Members of Parliament and the Department of Communications have rejected suggestions that the Convergence Bill should be redrafted.
This emerged yesterday during the sixth day of hearings on the Convergence Bill before the Parliamentary Portfolio Committee on Communications.
Sharad Abhyankar, legal counsel for Indian telecommunications company VNSL, told the committee that foreign investors require legislative certainty and a policy that allows them to plan ahead.
"While it is not my place to criticise the South African legislative process, we have been concerned about the lack of transparency in the process, such as there being no green and white papers and the overall lack of policy direction," Abhyankar said.
VNSL, part of India`s Tata group of companies, has taken the 26% share in the second national operator (SNO), which has completed its business plan and is finalising a shareholders` agreement.
During the SNO`s presentation, Karl Socikwa, Transtel CEO, said the absence of a policy framework means that many complex policy issues underlying convergence regulation remain "unventilated".
"The unresolved policy issues cannot simply be fixed by better drafting and needs to be underpinned by a policy foundation," he says.
Socikwa recommended that a comprehensive policy framework be put into place before the Bill is finalised.
His recommendations were supported by the SA Institute of Electrical Engineers (SAIEE), which attacked the Bill for having "no vision" or "clarity of guiding principles".
Redraft recommended
SAIEE fellow Neel Smuts, a former Independent Communications Authority of SA councillor and former Sentech CEO, said his organisation was ready to help with a redrafting process.
However, the possibility of a redraft of the Bill was rejected by portfolio committee whip Godfrey Kekana of the ANC, who said the Department of Communications had the capacity to make "whatever changes were necessary and that the Bill had to be finalised by the end of August".
Joe Mjwara, the department`s deputy director-general for policy, said industry already had a year following the Convergence Colloquium in 2003 to participate in drafting the Bill. He said any suggestion of putting it on hold now "was not feasible".

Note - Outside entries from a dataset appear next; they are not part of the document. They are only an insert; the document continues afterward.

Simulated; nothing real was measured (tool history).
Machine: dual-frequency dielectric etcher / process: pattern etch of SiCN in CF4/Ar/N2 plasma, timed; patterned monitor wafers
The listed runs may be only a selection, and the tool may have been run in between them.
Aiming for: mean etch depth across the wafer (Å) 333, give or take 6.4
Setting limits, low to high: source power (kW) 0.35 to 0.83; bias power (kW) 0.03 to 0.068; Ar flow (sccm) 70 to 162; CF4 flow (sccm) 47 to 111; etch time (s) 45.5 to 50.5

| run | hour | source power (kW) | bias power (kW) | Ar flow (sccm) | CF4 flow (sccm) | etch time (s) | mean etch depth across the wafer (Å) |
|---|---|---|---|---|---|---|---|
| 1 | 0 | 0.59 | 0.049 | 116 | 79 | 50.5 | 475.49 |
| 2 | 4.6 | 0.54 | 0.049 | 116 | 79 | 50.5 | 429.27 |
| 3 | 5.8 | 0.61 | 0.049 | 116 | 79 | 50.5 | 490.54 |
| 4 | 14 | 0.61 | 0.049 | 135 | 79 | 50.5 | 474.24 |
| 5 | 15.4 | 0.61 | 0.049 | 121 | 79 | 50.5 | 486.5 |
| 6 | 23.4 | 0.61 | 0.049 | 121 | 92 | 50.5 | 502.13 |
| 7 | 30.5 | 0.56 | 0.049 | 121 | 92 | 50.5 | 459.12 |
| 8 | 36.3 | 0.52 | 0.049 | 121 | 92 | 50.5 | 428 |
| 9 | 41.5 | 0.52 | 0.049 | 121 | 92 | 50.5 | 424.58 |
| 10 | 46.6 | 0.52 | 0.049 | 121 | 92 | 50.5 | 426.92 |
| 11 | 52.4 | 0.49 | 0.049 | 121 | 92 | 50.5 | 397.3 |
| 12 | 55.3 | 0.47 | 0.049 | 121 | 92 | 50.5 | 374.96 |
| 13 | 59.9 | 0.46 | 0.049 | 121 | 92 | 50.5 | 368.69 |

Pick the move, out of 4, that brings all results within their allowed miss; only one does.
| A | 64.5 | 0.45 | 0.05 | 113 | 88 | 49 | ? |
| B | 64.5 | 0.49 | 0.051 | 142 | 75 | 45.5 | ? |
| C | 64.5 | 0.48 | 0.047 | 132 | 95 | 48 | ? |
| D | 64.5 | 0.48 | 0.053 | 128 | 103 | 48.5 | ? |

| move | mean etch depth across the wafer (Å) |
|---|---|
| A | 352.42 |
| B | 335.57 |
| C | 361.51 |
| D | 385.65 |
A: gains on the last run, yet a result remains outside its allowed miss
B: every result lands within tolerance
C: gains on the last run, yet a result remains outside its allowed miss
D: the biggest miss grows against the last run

Telkom also presented a verbal version of its submission, where it bemoaned the fact that definitions in the Convergence Bill and the current Telecommunications Act were confusing and imprecise, which led to legal wrangles.
"We have had a number of legal battles with VANS [value-added network service providers], because of the lack of clarity in the definitions. It is not that we want to put them out of business, but they are doing things that they interpret they can do, while we do not see it as such," said Gabriele Celli, Telkom`s executive of regulatory affairs and public policy.